Hi, I tried to use the torch.fx based method to run static post-training quantization on a ResNet-18 model, then use torch.jit.trace to produce a TorchScript model. However, I was unable to import the TorchScript model into TVM using the PyTorch frontend, here’s the error:
Traceback (most recent call last):
...
File ".../test_pytorch_quant.py", line 28, in <module>
mod, params = relay.frontend.from_pytorch(
File ".../tvm/python/tvm/relay/frontend/pytorch.py", line 3963, in from_pytorch
input_scales_for_bias = qnn_torch.add_input_quant_params_to_op_inputs(graph)
File ".../tvm/relay/frontend/qnn_torch.py", line 493, in add_input_quant_params_to_op_inputs
input_scales_for_bias[node.inputsAt(1).debugName()] = scale.node().f("value")

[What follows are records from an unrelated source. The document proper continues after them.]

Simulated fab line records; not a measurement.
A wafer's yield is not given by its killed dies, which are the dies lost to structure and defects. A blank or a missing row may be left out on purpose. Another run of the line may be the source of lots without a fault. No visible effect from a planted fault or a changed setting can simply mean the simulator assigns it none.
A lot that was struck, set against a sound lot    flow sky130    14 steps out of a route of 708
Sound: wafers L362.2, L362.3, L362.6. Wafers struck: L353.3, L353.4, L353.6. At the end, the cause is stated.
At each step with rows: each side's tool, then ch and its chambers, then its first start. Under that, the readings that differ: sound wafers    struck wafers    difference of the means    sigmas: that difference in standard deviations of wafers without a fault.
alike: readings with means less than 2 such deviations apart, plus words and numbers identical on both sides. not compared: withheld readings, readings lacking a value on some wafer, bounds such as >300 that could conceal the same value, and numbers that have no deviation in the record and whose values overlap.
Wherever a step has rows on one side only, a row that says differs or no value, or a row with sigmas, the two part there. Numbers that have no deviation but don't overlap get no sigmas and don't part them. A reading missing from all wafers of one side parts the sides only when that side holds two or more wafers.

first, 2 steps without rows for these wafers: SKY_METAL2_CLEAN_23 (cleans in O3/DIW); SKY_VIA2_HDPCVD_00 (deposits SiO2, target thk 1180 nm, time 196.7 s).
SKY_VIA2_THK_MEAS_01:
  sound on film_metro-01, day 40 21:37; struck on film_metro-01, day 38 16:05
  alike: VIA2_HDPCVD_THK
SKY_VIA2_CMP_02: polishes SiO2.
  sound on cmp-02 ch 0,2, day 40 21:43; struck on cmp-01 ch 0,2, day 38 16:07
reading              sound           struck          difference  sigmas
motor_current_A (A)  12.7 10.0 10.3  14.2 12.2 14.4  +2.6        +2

RuntimeError: required keyword attribute 'value' is undefined
This is my test code:
import torch
from torchvision.models.resnet import resnet18
from torch.quantization import quantize_fx
import tvm
from tvm import relay
if __name__ == "__main__":
model_fp = resnet18(pretrained=True).eval()
qconfig = torch.quantization.get_default_qconfig("qnnpack")
qconfig_dict = {"": qconfig}
model_fp = quantize_fx.fuse_fx(model_fp)
model_fp = quantize_fx.prepare_fx(model_fp, qconfig_dict)
# Calibrate.
x = torch.rand((1, 3, 224, 224))
_ = model_fp(x)
# Quantize.
model_quant = quantize_fx.convert_fx(model_fp)
# Get TorchScript model.
model_traced = torch.jit.trace(model_quant, x).eval()
# Import to TVM.
mod, params = relay.frontend.from_pytorch(
script_module=model_traced,
input_infos=[("x", x.shape)],
keep_quantized_weight=True
)
mod: tvm.IRModule = mod
print("[RELAY]")
print(mod.astext(show_meta_data=False))
I’ve never attempted converting a fp32 model originally coming from FX, let alone quantized ones. I need to spend non-trivial time if FX support is desired.
What is your experience with FX-based quantization like? If that’s significantly better than the older eager-mode workflow, it may be worth supporting
I think FX-based quantization is much easier than eager mode since you don’t need to manually do the conv+bn+relu op fusion or insert quant/dequant stubs, as shown in my test code. You can basically take any fp model and do quantization without modifying it. (as long as the fp model is symbolic traceable by FX) Also, it provides much more flexibility. (you can specify different qconfigs for different submodules using just hierarchical identifier strings, very useful for mixed-precision inference)
Yeah I understand that in theory - I wonder what’s the actual user experience is like (robustness, accuracy etc). The old approach was painful but it worked when done properly.
For example, I don’t expect to be able to quantize MaskRCNN from torchvision using FX out of the box, because FX doesn’t support control flow.
Sorry I cannot answer this question since I’m just doing a little experiment here to see if this quantization-and-deployment flow can work or not. Maybe more user feedbacks are needed.
For now my interest is in collecting good models for int8 perf benchmarking, so I don’t care about accuracy / calibration. I’m seeing good-looking graphs from FX-based Q: It works out-of-the-box for deeplab v3, works for yolov5 after some tweaks etc. If I don’t do calibration, I only need to add a few lines to get quantized models.
Thanks @masahi. I have run it on the newer version and the issues are fixed. But compiling int8 is way slower than vanilla Pytorch Resnet50. And also, looks like the tensors are being converted back to float32 while compiling.
But looks like Relay is not able to take the quantized model. I did set keep_quantized_weight=True, but still the inference time is >2x slower than vanilla Pytorch FP32.